As QAnon Goes Mainstream, Trump Rallies Said To Be ‘Darker’ And ‘More Dangerous’


At President Donald Trump’s Florida rally, it was business as usual until it wasn’t. Since taking office, Trump’s MAGA rallies have been peppered with accusations that his opponents are guilty of something, tirades against witch hunts, and railing against fake news. As time has passed, these rallies have been cited as becoming darker and more dangerous due to a pair of factors which are creating what some are calling a perfect storm for discord. One factor is that Trump has become more forceful in expressing certain views regarding those he views as enemies, be it the press, the Clintons, the DNC, or even his own appointees such as Attorney General Jeff Sessions. The other factor, which is the wildcard, is the rise of QAnon going mainstream.

Fast Company reported that at Trump’s Florida MAGA rally, people could be seen holding up signs that read “We are Q,” in reference to QAnon. For anyone unfamiliar with QAnon, it is an online conspiracy theory that sprung forth from the ashes of #pizzagate on 4chan, 8chan, Reddit, and later all over the internet. QAnon eventually became mainstream enough that it developed a large presence on Twitter, Facebook, and YouTube, with personalities such as Roseanne Barr and Curt Schilling holding it up as fact.

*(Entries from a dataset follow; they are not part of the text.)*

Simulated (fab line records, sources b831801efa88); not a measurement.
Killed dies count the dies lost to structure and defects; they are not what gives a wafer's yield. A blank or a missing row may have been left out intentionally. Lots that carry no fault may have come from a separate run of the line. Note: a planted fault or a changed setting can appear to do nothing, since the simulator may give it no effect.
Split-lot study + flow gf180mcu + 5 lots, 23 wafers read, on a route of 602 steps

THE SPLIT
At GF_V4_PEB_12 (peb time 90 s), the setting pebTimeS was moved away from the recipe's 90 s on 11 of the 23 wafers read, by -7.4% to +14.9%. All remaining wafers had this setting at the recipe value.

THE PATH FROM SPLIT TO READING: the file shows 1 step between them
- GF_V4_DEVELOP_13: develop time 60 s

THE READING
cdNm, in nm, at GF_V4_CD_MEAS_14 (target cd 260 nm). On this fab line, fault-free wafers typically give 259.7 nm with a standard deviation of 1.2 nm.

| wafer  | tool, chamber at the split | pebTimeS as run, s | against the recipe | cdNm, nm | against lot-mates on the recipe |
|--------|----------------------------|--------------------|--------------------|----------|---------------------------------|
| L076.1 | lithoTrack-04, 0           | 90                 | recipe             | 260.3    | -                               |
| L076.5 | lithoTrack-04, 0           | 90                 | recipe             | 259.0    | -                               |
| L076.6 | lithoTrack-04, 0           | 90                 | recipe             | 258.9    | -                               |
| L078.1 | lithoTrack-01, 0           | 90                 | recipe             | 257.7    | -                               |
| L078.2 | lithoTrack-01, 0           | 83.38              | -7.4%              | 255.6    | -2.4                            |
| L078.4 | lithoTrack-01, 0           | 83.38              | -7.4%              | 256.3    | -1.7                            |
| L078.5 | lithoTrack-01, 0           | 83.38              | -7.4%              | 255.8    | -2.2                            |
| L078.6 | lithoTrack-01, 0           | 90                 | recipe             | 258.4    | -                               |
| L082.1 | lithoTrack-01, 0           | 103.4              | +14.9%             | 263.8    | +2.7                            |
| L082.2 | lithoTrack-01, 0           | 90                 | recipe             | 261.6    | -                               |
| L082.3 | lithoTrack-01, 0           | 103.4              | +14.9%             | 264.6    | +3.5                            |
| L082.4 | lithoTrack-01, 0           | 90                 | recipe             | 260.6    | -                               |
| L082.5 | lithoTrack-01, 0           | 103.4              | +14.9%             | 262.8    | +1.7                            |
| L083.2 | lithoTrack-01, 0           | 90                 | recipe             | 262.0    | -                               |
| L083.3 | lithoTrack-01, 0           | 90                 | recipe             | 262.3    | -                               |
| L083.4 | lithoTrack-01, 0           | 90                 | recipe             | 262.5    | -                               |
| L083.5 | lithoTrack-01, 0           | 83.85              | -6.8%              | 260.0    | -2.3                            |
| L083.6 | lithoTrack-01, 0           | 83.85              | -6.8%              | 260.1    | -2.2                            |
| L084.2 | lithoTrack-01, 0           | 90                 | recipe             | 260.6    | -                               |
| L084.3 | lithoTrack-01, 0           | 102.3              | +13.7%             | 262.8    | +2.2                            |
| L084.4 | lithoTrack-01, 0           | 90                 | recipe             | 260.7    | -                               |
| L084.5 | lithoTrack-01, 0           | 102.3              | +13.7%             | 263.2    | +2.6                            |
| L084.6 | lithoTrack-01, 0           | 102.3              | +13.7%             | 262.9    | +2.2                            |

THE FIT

No one knows who the “Q” is that posts the morsels of information that shape the conspiracy theory, or if “Q” is one person or several different people, hence the name, QAnon. The only bit of information anyone has about Q is that Q claims to be a high-ranking government official with a “Q security clearance.” The conspiracy theory states that Trump has directed the DOJ, military, and depending on which platform you get information from, ICE, or even a private army, to round up all the people he believes have done harm to the country and world to stand trial for their crimes. These “bad people” feature the Clintons, the Obamas, actor Tom Hanks, John McCain, and the rich and powerful in Hollywood, sports, the mainstream media, or any field that clearly do not identify with Trump’s political ideologies.

In the theory, as reported by Rolling Stone, Mueller is cited as secretly working for Trump, and his investigation is really about rounding up liberal elites to stand trial. In QAnon world, this reckoning is known as “The Storm.” The part about the mainstream media is what has many people that do not adhere to QAnon philosophy worried.

Will Sommers at The Daily Beast offers another view of QAnon, as interpretation of the conspiracy theory as a whole can be markedly varied.

“The general story.?.?. is that every president before Trump was a ‘criminal president’ in league with all the nefarious groups of conspiracy theories past: the global banking elite, death squads operating on orders from Hillary Clinton, deep-state intelligence operatives, and Pizzagate-style pedophile rings. In an effort to break this cabal’s grip, according to Q, the military convinced Trump to run for president.”

When QAnon was something that you had to dig to get information on, it was considered harmless. Now that you can purchase QAnon hats, shirts, mugs, and dozens of other products online and in some brick and mortar retailers, the impact of QAnon has escalated. The reason QAnon is cited as resonating with so many Trump supporters is because it feeds what many of them want to believe. They want to believe that Trump will make the “bad people” pay for their crimes.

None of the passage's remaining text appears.